Susan Vaughan here. I admit it, the title’s a bad pun, but you’ll see shortly why I couldn’t resist. Christmas customs around the world differ in strange and bizarre ways. In the U.S., Canada, and Great Britain, we’re familiar with the tradition of hanging stockings for Santa to fill. According to legend, long, long ago, three sisters left their stockings drying over the fireplace. Saint Nicholas knew the family was very poor, so he threw three bags of gold coins down the chimney. The money landed in their stockings. Since then, children have hung up their stockings on Christmas Eve, hoping to find them filled with gifts in the morning. In many other places, footwear also plays a role, but usually not stockings.
Before going to bed, children in France put their shoes by the fireplace. They hope that Père Noel will put small gifts inside. France’s Santa also hangs small toys, nuts, and fruits on the tree.
In the Netherlands, children fill their shoes with hay and a carrot for the horse of Sintirklass, who has arrived in town with an entourage of helpers and in a big parade.
In Italy, children leave their shoes out the night before Epiphany, January 5, for La Befana the good witch. The custom appears to date from when children wore wooden peasant shoes but not why or how it began.
Iceland has many traditions for celebrating the holiday. I won’t go into the history, but nowadays thirteen Santa Clauses, called jólasveinar, or “Yuletide Lads,” come to each town bearing gifts, candy, and mischief. These are apparently mountain trolls or elves. Each has his own personality and role to play. The first jólasveinn arrives thirteen days before Christmas and then the others follow, one each day. A special custom is for children to set a shoe in the window from December 12 until Christmas Eve. If they have been good, one of the “Santas” leaves a gift, but bad children receive not a lump of coal but a potato. After Christmas, the Yuletide Lads leave as they arrived, one each day, making the Icelandic Christmas season last twenty-six days.
The Czech Republic has a wealth of Christmas customs and superstitions, but none for filling children’s shoes or stockings. Instead, I found Christmas customs that offer marriage hope to girls in the family. On Christmas Day, an unmarried girl can stand with her back to the door and throw a shoe over her shoulder. If the shoe lands with the toe pointing to the door, she will be married within the year. When the shoe points in the opposite direction, the girl will remain single for at least another year. Along with that, another tradition is that every woman should receive a kiss under the mistletoe so love is guaranteed throughout the next year.

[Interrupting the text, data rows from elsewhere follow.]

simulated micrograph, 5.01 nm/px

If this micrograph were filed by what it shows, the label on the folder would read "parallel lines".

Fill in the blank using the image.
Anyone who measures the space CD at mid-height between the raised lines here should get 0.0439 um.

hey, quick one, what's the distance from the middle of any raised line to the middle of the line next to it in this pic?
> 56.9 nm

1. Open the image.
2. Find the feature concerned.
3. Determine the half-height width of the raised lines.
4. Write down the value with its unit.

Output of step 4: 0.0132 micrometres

Because eighty percent of the population in the Philippines is Christian, Christmas is huge there. For centuries, the bearers of gifts for children have been not Santa but the Three Kings. Brightly polished shoes and clean socks are left on windowsills, for the Kings to fill with gifts as they pass by on their way to Bethlehem. Some children leave straw or dry grass for the camels; if these are gone in the morning, the camels must have been very hungry. Epiphany, the “Feast of the Three Kings,” marks the end of the Christmas celebration.
I’ll leave you with wishes for a Happy Holiday and with questions for which I do not have answers. I imagine the tradition of filling shoes and stockings with treats and small gifts spread around the world with Christianity, but why do shoes and stockings still play such a prominent role in Christmas celebrations? And do shoes and/or stockings play a role in other holiday traditions?